Saturday, September 5, 2015

I Never Existed Again

Salaam,

Me apaixonei?
Talvez, pode ser
Enloqueci?
Não sei, nunca vi
Preciso sair
Depois que eu descobri
Que há você
Nunca mais existi

I fell in love?
Maybe, it could be
I went crazy?
I don't know, I've never been there
I need to get out
After I discovered
That there is you
I never existed again.

I told the story of this song before. How I heard this song on my "Haiti" playlist on Pandora in 2008, how I excitedly ordered a CD imported from Brasil with the song on it since I couldn't download it on the internet, how I read the insert in the CD to find a translation of the song, and how I realized that the song put into words what I could not.

I fell in love with a man and then I never existed again.

Alas, the very thing I prayed to God wouldn't happened had happened. I fell in love with a man who would not be mine. Why? Why would God allow it?

Over 11 years later, I still don't know. But this song reminds me of that place.

No song that exists on earth speaks to me more than this one. No artist has more quickly become my favorite than Djavan for the fact that he wrote this song. Talk about killing me softly.
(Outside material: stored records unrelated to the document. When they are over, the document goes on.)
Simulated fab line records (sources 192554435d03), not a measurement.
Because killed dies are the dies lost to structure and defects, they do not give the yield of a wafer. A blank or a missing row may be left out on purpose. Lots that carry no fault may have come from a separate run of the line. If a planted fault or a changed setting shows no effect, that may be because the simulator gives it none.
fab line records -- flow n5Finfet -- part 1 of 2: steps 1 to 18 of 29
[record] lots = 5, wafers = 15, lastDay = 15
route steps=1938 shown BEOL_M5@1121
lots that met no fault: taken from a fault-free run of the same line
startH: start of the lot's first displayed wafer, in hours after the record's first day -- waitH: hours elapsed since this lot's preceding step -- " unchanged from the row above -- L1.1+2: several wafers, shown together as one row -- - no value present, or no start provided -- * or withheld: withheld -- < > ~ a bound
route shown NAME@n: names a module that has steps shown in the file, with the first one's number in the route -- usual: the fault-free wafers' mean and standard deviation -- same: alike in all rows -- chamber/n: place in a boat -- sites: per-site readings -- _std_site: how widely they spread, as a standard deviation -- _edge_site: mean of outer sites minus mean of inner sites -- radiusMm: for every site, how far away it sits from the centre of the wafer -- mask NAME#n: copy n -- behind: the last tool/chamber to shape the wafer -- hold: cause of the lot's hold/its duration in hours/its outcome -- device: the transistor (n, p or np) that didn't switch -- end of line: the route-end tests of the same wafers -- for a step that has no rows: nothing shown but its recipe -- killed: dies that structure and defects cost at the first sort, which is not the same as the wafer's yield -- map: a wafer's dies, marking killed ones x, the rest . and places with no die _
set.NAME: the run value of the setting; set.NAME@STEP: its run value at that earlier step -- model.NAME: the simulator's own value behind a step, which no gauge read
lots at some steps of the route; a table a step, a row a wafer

There was a time where I couldn't complete a task without thinking about how this man would be proud of me, as he said he was. Proud of how smart I was, amazed at how smart I was. "I amazed him," he told me once. I had never been admired so brightly and so earnestly by a man. It had to be love.

I was so convinced and he was so emblazoned into my person for years that the best way that I could put it is that I wasn't myself anymore. The me that I was before had stopped existing. I became other. And I never existed again.

I was never the same. I have not existed again. He's since married the woman I knew he would end up with. Years after I was over him, his wife came to me in a dream, and described what he was like at their wedding.

I did not know until days later that I dreamed of her on the day they married. I would later see a Facebook post in which she described him exactly as she described him to me in my dream--serious in the face of his upcoming responsibility as a married man.

It's been 11 years since I first fell for him, and I've moved on. We are at two opposite sides of the country living separate and completely full lives, but I had to dream about him to congratulate him on his son. I hadn't dreamed of him in years, but I guess that was an occasion.

In every manifestation of his life, I can now see that he was meant for her, and she was meant for him. I don't know why I ever came into the picture and interrupted destiny. And I don't mean that to be self-deprecating, because the whole thing sure as hell interrupted my life.

The piece in the anthology only tells part of the story. I was too shy to write about the raw obsession and the pain of disillusionment when I found out he had no idea that I liked him, let alone that I stopped existing because of him.

The best that I can say did come out of the whole experience in the manuscript that I'm gearing up to edit.

I can't believe it's been 11 years. We were two different people then. Now, we're doctors. He has a family, and I'm at the precipice of marrying, at least I hope. When we met, we had no idea where we'd be, what we'd be able to do. We were just two nerdy kids in an organic chemistry class.

He didn't know a black girl could be so smart. I didn't know that the annoying, boisterous kid who I dreaded seeing in class every week would change my life.

The me before I met him never existed again. I wanted that someone who felt so important in my life to remain in my life, but only God knows.